For years Kentucky politicians have talked out of both sides of their mouths when it comes to protecting the environment and climate change.
The double talk comes largely from Kentucky’s status as a coal-producing state.
Even though the free market has determined the cost of mining coal is too high compared to natural gas and other resources and older coal-fired power plants are too inefficient, there’s nearly always a plank offered to coal producing communities.
On this Earth Day, which was dreamed up in 1970 to educate about the climate, millions around the globe will reflect on this year’s theme “restore our Earth.” Those who take today seriously are trying to innovate new solutions using technology to restore the ecosystem.
In Kentucky, before we can get to solutions we should probably agree there’s a problem.

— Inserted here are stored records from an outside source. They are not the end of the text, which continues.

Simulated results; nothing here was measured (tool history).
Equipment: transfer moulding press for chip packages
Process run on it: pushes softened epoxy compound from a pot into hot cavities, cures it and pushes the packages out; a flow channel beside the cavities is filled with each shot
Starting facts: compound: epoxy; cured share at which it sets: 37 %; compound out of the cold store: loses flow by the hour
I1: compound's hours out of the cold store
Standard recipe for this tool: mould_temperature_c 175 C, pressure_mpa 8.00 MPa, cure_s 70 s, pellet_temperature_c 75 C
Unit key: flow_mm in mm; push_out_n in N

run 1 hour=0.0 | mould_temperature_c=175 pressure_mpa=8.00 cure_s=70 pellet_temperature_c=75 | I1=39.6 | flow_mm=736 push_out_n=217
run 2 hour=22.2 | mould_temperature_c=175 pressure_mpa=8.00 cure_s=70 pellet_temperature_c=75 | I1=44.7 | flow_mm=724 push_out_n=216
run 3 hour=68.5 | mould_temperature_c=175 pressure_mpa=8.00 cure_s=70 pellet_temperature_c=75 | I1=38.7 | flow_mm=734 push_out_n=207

Here’s a quick look at where Kentucky politicians are at on the issue of climate change.
Former Ambassador Kelly Knight Craft, an often-mentioned candidate for governor in 2023, has both agreed and disagreed with climate change. Craft drew criticism during her time as Canadian Ambassador telling a local news outlet she believes “both sides” of climate science. Watch the video of her comments here.
I moderated a debate on cn|2 Pure Politics with the Republican candidates for governor in 2015 – all of them denied climate change was man-made, saying protecting coal jobs was the priority.
Matt Bevin who would go on to win the nomination and become the governor said he disagreed with climate change.
“I disagree with it,” Bevin said. “I don’t find scientific corroboration for it. I have found scientists that I believe are credible or more so than those that are calling for this who would say quite the opposite.”
Congressman James Comer, who then was serving as state Agriculture Commissioner, had no qualms with flatly denying climate change.
“I do not believe in global warming,” he told me. “Weather is cyclical. I think we would all agree with that.”
Lexington Herald-Leader reporter Sam Youngman watched the debate that night and recorded all of the c answers in an article.
Both Comer and Bevin are rumored candidates for governor in 2023, as is current Agriculture Commissioner Ryan Quarles. Quarles’ spokesperson sent Kentucky Fried Politics a statement from Quarles for this story, saying the key is to not overburden those he believes want to do the right thing.
“Like many farm kids across Kentucky, I learned the importance of proper soil health and conservation practices at an early age,” Quarles said in the statement. “As Commissioner of Ag, I’ve promoted those commonsense practices as not only being good for the environment but also good for farmer’s bottom line. Part of my role as being president of the ag commissioners in the nation, we have conversations about climate all the time. The key is to not overburden our businesses and farmers who I believe at the end of the day want to do the right thing.”
Somerset Mayor Alan Keck, who told KFP he’s considering a run for governor, is the previous president of a recycling plant that his family still owns. He said there’s a “fine line between stewardship” and government-mandated action.
“We’re only given one body one life, we should be a great steward of it,” he said. “Same thing with our environment we should be good stewards of our environment and do all we can to make it a better place to live a better place for future generations.”
When asked by KFP, Keck went on to say the United States should be careful with large agreements like the Paris Climate Agreement. The Paris Agreement is aimed at reducing greenhouse gas emissions with the goal of limiting the total rate of temperature increase.
“We’ve got to be careful not to be the United States in a disadvantage to other countries who might not abide by it,” he said, signaling without China and India joining the issue it’s a waste of time for the United States to make changes.